Tuesday, February 24, 2009

Ba Dunk a Dunk

Dang, I seriously don't know what type of schedule I want for next quarter. I told myself I wouldn't look up teacher ratings anymore because each time I've tried I ended up getting stuck with a subpar teacher anyways. Well, I looked up teacher ratings again. haha I love this analogy. Strand here I come, you better be a dope teacher!

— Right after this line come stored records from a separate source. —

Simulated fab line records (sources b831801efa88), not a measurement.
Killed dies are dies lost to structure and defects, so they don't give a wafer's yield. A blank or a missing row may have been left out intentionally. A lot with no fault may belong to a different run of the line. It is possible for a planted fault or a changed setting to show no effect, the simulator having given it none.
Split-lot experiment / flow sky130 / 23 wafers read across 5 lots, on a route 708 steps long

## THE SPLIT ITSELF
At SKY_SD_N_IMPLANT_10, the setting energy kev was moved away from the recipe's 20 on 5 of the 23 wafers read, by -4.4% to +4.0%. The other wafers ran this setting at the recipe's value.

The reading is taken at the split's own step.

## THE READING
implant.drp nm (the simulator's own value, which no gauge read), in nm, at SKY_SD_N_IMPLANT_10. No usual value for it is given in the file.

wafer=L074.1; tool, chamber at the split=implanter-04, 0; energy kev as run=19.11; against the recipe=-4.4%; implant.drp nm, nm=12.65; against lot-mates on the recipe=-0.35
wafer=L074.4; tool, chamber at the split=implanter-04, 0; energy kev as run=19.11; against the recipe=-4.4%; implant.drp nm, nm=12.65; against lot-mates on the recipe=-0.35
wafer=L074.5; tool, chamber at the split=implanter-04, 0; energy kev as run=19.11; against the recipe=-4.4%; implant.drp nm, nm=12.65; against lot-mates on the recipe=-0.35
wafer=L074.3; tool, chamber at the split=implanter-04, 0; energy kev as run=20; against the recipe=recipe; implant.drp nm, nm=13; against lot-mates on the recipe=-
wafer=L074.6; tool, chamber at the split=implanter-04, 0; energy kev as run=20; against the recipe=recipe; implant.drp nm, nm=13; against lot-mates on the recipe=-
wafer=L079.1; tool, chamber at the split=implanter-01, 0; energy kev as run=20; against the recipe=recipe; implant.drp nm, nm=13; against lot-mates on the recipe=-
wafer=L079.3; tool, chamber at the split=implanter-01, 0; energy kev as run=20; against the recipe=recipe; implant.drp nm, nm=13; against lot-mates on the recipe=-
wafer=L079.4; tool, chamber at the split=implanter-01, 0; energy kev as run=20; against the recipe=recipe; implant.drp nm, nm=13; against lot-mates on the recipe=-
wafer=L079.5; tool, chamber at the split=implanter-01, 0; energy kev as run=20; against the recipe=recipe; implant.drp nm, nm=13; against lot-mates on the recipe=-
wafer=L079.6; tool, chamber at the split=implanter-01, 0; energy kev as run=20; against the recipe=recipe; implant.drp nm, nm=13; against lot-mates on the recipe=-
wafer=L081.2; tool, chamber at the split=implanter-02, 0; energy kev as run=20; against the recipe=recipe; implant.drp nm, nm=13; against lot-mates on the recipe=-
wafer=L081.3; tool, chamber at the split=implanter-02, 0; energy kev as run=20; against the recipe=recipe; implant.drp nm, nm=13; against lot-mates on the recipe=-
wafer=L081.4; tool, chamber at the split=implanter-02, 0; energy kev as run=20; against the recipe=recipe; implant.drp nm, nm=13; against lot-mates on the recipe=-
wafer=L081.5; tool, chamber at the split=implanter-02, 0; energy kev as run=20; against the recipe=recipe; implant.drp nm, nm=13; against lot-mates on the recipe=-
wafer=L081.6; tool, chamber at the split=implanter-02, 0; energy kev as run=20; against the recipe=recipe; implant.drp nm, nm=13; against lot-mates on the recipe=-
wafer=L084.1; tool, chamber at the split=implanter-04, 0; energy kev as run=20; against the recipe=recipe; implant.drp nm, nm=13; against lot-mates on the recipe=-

K, I guess it's too small to read so this is what it says:

"WOW. I've had professors that set the bar way too high and some that have set them way too low. Strand puts it just beyond what you THINK you can do. It's like dunking on a fisher price b-ball hoop for the teachers who set the bar low. Ya, you can dunk, but it's for kids. Then you have the teachers that set it way too high and you know you will never be able to dunk, so you just sit back and shoot the jumper and hope it goes in. Strand sets the rim just out of reach. If you try really hard and you dunk, it feels extremely satisfying! I worked harder in this class than in any other class in my life and it paid off. In the homework is where you will find the hardest problems in the class. Occasionally, he will put a toughie on a test, but if you have been doing the homework, you might be able to tackle it in time on a test. The best part is that he writes the final to be an hour and a half long, so even if you are slow you will still have plenty of time. He is great at explaining concepts during lecture and is funny as well. He is really interested in what he is teaching and it shows. I learned so much and had fun doing it. Great teacher! Made me feel like I can dunk!"

Monday, February 23, 2009

Drop

The Pharcyde



First of all, this video is so insane. haha, It's so funny. They probably shot this video in one take and they were probably on something. But anyways, that's not the reason I posted it. I dropped my phone for the first time since I got it and now it's scuffed. boo. I was texting and then I just straight up dropped it. haha. And then I thought about how my mom can text now. WTF? When I went home last week my mom was like, "Hey, I taught myself to text!" and then I was like, "OK, I'm gonna send you a text then. Respond to it." So then I texted "Dad says hi to you" (or something like that) and after 2 minutes playing with the keypad my mom responds "Hi also" haha

What?

A Tribe Called Quest



I can't wait til this quarter is over so I don't have to deal with Physics until September. My teacher likes to excessively use "What?" usually in place of "umm" or she just sticks it in the middle of her sentences. I got really bored in class so halfway through the period I just started counting how many times she said, "what." In 25 minutes she said "what" 31 times. haha I'll try counting for a whole period next time.

Friday, February 20, 2009

This life is fantastic. It's easy, it's hard.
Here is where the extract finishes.